Direct impact: “The Commission intends to conclude the proceedings opened today within 12 months,” says the press release. While the launch of these investigations was quick, the target date appears conservative. Any decision will be appealable to the EU General Court and from there to the European Court of Justice. No actual change in the marketplace is in sight. Apple and Google are confident of being able to defend their terms in court. They will likely make minor concessions this year. Given the limited scope of the investigations announced today and how difficult it will be to challenge financial terms under the DMA, games fray maintains its prediction that — in the absence of an impactful amendment to the DMA — alternative app stores won’t even come near a 5% market share (in terms of the number of app installs) within five years, and will more likely even stay below 1% in 10 years’ time.
Wider ramifications: Given that investigations are not decisions, and even any decisions resulting from this are appealable, today’s announcement by the EC is primarily a political signal. However, for Apple it comes at an inopportune time as it is also under enforcement pressure in the United States District Court for the Northern District of California with respect to its response to an anti-anti-steering injunction (March 23, 2024 games fray article). Judge Yvonne Gonzalez Rogers may take note of the fact that the EU Commission suspects a violation of a different legal framework (the DMA and the injunction under California Unfair Competition Law are distinguishable) by very similar rules that Apple imposes on app makers seeking to direct users to external purchasing options. What the district court and the appeals court in the U.S. see is that not only Epic and its amici, but also one of the world’s most reputable competition regulators, believe Apple’s rules make it practically impossible to benefit from a theoretical option to steer users to external purchasing alternatives. And whatever happens in the U.S. enforcement dispute may influence the EU investigation later in the year.

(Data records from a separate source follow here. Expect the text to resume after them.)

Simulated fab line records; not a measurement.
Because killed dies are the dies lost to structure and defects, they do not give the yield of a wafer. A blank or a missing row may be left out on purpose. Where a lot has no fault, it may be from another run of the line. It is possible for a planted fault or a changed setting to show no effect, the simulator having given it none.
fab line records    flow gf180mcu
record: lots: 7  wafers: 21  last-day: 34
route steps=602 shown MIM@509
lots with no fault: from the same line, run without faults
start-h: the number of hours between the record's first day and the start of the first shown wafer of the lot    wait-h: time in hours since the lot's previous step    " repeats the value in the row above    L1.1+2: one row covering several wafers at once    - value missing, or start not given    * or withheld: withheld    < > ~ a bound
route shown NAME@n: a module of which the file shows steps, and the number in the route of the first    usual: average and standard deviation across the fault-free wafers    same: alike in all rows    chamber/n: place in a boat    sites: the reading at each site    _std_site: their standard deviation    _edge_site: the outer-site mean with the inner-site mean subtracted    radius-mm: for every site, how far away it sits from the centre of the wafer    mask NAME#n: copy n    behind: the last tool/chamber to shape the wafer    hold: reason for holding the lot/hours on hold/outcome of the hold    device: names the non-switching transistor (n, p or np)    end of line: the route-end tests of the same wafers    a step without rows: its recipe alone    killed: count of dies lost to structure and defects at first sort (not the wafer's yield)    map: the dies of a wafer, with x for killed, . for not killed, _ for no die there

To answer the question in the headline, it’s
- politically a tidal change as it shows the European Commission has quickly identified Apple’s and Google’s intent to render the DMA useless, but
- legally a tempest in a teapot because even the realistic best-case scenario for complainants would fall far short of what is needed to open up the Android and iOS mobile app distribution markets.
Let’s conduct a realistic impact assessment:
The EC announced full-blown as well as preliminary investigations today. The distinction is important because preliminary investigation don’t necessarily result in full-blown ones, and even full-blown ones are just investigations, not decisions, much less decisions affirmed by a court of law.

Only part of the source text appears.